Im studying some assembly code, but i dont get why the usually point SP to program entry point or other random position. For example this bare metal code for raspberry pi , points to 0x80000000 but .text is mapped to 0x8000, is there any reason?
As far as why point at the entry point:
The better question is why do Linux kernel loaders load the kernel somewhere other than zero.
Depending on the era of Linux kernel habit (for arm embedded systems)(or specific ports), some non-zero address like 0x8000, 0x80000, etc may be the entry point for a Linux kernel. This leaves room for a DTB for example. But if writing bare-metal, where none of that matters you simply have 0x8000 or more bytes of memory just sitting there, of which maybe 32 bytes or so are your exception table.

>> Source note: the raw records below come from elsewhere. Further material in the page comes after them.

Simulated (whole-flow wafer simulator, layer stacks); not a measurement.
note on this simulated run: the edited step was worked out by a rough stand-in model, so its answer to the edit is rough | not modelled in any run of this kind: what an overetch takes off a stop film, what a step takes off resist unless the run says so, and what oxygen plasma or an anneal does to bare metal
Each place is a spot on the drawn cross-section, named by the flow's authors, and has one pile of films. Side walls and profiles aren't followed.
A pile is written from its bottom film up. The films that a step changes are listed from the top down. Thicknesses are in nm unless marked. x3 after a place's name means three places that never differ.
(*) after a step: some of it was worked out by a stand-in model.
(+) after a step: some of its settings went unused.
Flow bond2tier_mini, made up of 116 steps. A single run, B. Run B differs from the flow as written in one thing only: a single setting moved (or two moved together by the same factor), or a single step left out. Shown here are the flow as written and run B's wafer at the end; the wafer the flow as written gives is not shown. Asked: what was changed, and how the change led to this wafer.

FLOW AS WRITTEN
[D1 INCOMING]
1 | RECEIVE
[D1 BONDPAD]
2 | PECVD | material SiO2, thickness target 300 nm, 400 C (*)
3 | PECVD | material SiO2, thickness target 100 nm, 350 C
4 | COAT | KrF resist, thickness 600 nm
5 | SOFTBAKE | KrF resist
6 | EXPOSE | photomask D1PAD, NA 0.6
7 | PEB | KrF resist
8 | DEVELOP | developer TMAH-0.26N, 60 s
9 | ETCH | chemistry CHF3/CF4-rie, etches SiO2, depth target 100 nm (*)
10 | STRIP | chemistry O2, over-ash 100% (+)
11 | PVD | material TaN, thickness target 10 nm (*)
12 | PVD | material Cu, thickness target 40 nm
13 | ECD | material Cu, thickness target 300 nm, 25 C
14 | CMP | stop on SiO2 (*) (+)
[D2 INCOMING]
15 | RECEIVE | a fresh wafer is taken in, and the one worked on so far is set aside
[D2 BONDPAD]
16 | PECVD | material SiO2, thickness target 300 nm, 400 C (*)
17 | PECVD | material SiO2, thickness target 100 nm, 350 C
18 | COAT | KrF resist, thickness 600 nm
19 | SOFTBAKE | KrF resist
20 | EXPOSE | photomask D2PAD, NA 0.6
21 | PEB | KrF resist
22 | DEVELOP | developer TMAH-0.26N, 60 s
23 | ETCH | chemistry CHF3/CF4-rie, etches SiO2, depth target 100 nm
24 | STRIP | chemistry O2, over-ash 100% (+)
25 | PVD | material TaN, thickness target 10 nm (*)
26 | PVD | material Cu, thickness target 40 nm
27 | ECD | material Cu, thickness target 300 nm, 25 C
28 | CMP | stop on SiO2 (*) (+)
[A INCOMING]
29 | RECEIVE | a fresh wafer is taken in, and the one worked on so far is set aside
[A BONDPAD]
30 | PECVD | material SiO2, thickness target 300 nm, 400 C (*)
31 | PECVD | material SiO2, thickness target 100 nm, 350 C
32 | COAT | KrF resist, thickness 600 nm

So setting the stack pointer to 0x8000 for a system where your bare metal by default (without making additional changes to the system to change the entry point (to 0x00000000 for example)) entry point is. This allows you almost 0x8000 bytes for stack as well as the proper entry point (for the system).
This also allows for public examples that might just work where you do not have to say try to determine the total amount of memory, which even if you know how much is on the board, there is still a control that you can modify to change the ratio between the GPU and ARM.
In general you need to set a place for the stack pointer, you can overcomplicate with linker scripts and try to control where it is and fix its size(ish, from a linker perspective, not reality). Or you can have crashes and re-tune the code every time the next system comes out with more memory. Or put it at say 0x10000 or some address that works on all variations of the platform. And deal with that.
This is a very clean solution that allows for public examples, the code loads where the kernel does so no extra work there to have to explain that. And the stack pointer works down from the entry point since there is plenty of thus far unused space there.
As far as the specific example shown. Just point at top of memory, which is the most common place you will find the stack pointer. Granted these boards sell with different amounts of memory so giving 2GB was possibly the smallest size for that era board.
In general you point somewhere that you have some amount of room below (remember on the arm the address you are pointing at is not actually used it subtracts first, so 0x8000 the first entry is at 0x7FFC).
Typically/traditionally you put the stack pointer at the top of memory, the heap starts at the end of data and code and grows upward, and you do your system engineering to prevent them from colliding. The top of memory for a platform like you have shown varies you can get 2GB or 4GB cards, so how do you write an example to share, if you put 4GB on a 2GB card it may crash (fail) or wrap (dumb luck). If the blink the led example is only a few hundred bytes and the stack usage is in the tens of bytes, then you can point it a thousand some bytes above the entry point. Or in the case of the pi or other where the Linux entry point defaults well into memory you can point at the entry point and have all that space. A use case you see with complicated linker scripts (these make zero sense to me) is to allocate a fixed sized stack and let the linker place it in memory space and then point to that.
All three of these common solutions are fine, you just happen to be asking about two of them. "Why" questions like this have no fixed answer, other than, because that is how they did it. The stack has to be somewhere, as the bare-metal programmer you get to pick where yours is, and with your specific experiences over time and the portability or reusability (or lack of) of your code may factor into what you choose on your next project.
Depending on your view (glass half empty or half full) there is no right answer and/or there is no wrong answer . There are different ways to do it and they each work for at least one use case (hopefully).